So believe it or not, I have over the years requested Parisa for a concert at the 2,000 seat plush Kingsbury Hall here at the University of Utah, but she apparently just shuns me as if I was non-existent and mostly does performances on the East Coast or in California. So go figure; what did I do wrong in my years of working to help Parisa get the appreciation she deserves?
Master Karimi knew that I wanted to be part of the Iranian music scene as more than just a promoter and supporter, so one evening after class when I asked him if I dared invite Parisa to the Inter-Continental Hotel to jam a bit on the Isfahan mode. Karimi advised taking Parisa’s best friend Hurshid, a Rashti also from the Caspian area. So with Karimi’s permission off we went, not a date or anything super taboo like that, just a harmless ride with a mostly spiritual Sufi aspirant.
During a break, band leader Roger Hererra invited me to jam out on piano with Hurshid who I introduced as a Persian singer. We did a couple of sections in Isfahan as best we could and the audience appreciated the placid beauty even if it was piano not santur. But even then trying to get her to just sing the things she had been working on with a jazz combo back-up would have terrified her into a coma. Usually I am the only one insane enough to just do it because to me both traditions are almost the same in different ways. That was the only jazzman backing up a Persian vocalist effort I was able to conjure up during my 7 years in Iran or after.
Even now for several thousand dollars I bet Parisa in her old age and less perfect voice would never sing a note with me on any instrument. It is a class factor. Surprisingly both Dr. Safvat and vocal master Karimi actually commanded me to dance with Parisa at Karimi’s wedding party which was like dancing with Audrey Hepburn for an accused CIA wannabe ‘scholar’ foreign clown studying in Tehran.
The cover of 'Near and Far East' with you standing in front of the glass cases full of rebabs, sitars, etc... is such a great photo. The darkened room, the fact that you are wearing a suit and the way you are glancing at the instruments....it is a black and white photo which works so well because so much of the photo is naturally monochrome, like the looming staircase in the back. It looks like some kind of secret agent or eccentric millionaire who has a mansion full of rare instruments (I presume this was actually taken at BYU or U of U).

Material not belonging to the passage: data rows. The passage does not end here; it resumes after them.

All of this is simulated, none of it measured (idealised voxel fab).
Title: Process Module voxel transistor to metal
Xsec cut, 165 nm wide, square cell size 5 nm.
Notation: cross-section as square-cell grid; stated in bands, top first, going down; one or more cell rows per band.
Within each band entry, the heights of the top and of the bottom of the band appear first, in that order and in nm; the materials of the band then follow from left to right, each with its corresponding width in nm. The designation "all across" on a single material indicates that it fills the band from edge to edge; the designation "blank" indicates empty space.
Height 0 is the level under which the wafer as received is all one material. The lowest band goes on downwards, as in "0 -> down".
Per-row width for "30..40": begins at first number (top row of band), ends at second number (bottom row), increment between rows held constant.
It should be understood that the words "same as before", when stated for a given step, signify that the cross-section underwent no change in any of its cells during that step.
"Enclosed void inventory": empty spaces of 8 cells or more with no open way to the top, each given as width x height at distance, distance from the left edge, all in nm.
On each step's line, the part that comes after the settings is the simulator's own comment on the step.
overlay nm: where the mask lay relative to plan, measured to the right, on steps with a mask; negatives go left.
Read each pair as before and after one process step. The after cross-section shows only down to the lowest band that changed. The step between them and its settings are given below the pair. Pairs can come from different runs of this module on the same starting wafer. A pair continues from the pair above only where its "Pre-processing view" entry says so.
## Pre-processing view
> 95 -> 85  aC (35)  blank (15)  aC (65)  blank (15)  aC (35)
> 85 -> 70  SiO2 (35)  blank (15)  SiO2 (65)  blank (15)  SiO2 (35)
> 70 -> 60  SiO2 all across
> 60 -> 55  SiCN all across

That photo of my instrument collection at BYU was taken in the 60s. After that, there was a period when some total jerk took over the musicology program and had all my instruments removed and thrown in some empty room where they were ready to be burned as trash. Two professor friends of mine tried to rescue them. The jerk professor was soon fired or left because everyone hated him and luckily that happened before the actual bonfire. The instruments were finally put back in the display but then eventually they were removed and buried in storage in the library where only a few can be seen by staff members.
Can you take me through some of your everyday activities presently? What do you occupy yourself with daily, specifically in terms of your involvement with music and the arts? What can the world expect from you in the coming weeks/months?
I often never eat anything until late afternoon and sometimes not until dark. As a strict mostly vegan, I am not usually hungry which is a problem people face when they eat junk food that screams out for repeat abuse. If I am involved with editing an intense music, video or publication project, I may forget to eat all day until bedtime. So meals are just mostly fresh fruit or vegetables, fruit before noon and vegetables the rest of the day, usually grazing or a couple of official light meals.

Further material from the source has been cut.